Working across different cultures completely changed the way I communicate. I became more precise, calmer, and more aware that simplicity is often stronger than complexity. Today, even in my own language, I try to communicate with greater clarity and intention because footballers respond best to messages, they can truly feel and understand.
Trust is central to everything you speak about, but international football gives you very little time to build it. When players arrive in camp for only a few days, how do you create genuine trust quickly enough for it to matter once the match begins?
In international football, time is the biggest challenge. You cannot force trust, but you can create the conditions where it develops faster. The first thing is honesty. Players immediately feel whether a coach is genuine.
The second is clarity. Players need to understand exactly what is expected of them and feel that everyone is treated fairly.
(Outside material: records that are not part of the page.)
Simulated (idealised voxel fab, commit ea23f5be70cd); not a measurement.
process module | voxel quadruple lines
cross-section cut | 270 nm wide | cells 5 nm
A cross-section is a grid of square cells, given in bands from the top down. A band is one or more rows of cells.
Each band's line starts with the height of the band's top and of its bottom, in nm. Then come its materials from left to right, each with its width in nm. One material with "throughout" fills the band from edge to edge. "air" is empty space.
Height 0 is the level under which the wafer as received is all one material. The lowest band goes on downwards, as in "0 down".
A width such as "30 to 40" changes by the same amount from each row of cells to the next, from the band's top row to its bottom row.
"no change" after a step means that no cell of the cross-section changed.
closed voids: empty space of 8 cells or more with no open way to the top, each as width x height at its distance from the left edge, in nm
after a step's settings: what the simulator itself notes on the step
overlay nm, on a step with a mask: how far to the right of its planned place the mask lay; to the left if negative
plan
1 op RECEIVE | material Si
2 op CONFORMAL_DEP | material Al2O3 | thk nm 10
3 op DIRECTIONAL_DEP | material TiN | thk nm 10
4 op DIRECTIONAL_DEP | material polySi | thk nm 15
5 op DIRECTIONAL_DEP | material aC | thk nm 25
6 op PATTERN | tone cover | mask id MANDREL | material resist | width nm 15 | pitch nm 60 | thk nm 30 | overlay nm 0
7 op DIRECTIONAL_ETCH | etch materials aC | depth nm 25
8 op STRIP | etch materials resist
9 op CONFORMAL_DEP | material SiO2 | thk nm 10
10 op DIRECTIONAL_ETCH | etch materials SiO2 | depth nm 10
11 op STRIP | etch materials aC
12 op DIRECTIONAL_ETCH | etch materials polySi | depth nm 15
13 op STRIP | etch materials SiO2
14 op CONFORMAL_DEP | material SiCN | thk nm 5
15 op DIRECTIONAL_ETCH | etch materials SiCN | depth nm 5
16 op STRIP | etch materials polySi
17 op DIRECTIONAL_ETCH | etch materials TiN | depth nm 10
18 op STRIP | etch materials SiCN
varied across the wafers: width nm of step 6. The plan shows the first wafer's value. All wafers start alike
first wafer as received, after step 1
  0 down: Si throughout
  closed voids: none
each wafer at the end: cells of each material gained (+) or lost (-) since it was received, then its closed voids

I also believe small details matter. Listening to players, respecting their club workload, and creating an environment where they feel safe to express themselves all make a difference. When players feel respected as people first, trust develops much quicker, and that becomes visible once the match starts.
When players feel respected as people first, trust develops much quicker, and that becomes visible once the match starts.
At U19 level, one conversation can stay with a player forever, telling them they’re not ready, not selected, or no longer progressing. How do you handle those moments with honesty while still protecting their belief, and do you ever wonder afterwards whether you got it wrong?
Those are probably the hardest moments in coaching because words at that age can stay with players for many years. My responsibility is to be honest without destroying belief. I always try to separate the current moment from the player’s long-term potential.
Not being selected today should never feel like the end of the journey. I try to give players clear reasons, concrete areas for improvement, and hope grounded in reality. And yes, every coach reflects afterwards. Sometimes you wonder if you judged too early or communicated imperfectly. That self-reflection is necessary because young players deserve responsibility and care from their coaches.
I have examples of this not from the U19 environment but from the senior national team. When players were left out of the Western Australia national team squad, I spoke with them individually and worked to help them rebuild their self-confidence.
Your football demands courage, intensity, and tactical discipline. But in international football, you sometimes have only a handful of days with players before a competitive match. Realistically, how much of your philosophy can you truly implement in that time, and what parts of your football inevitably have to remain unfinished ideas?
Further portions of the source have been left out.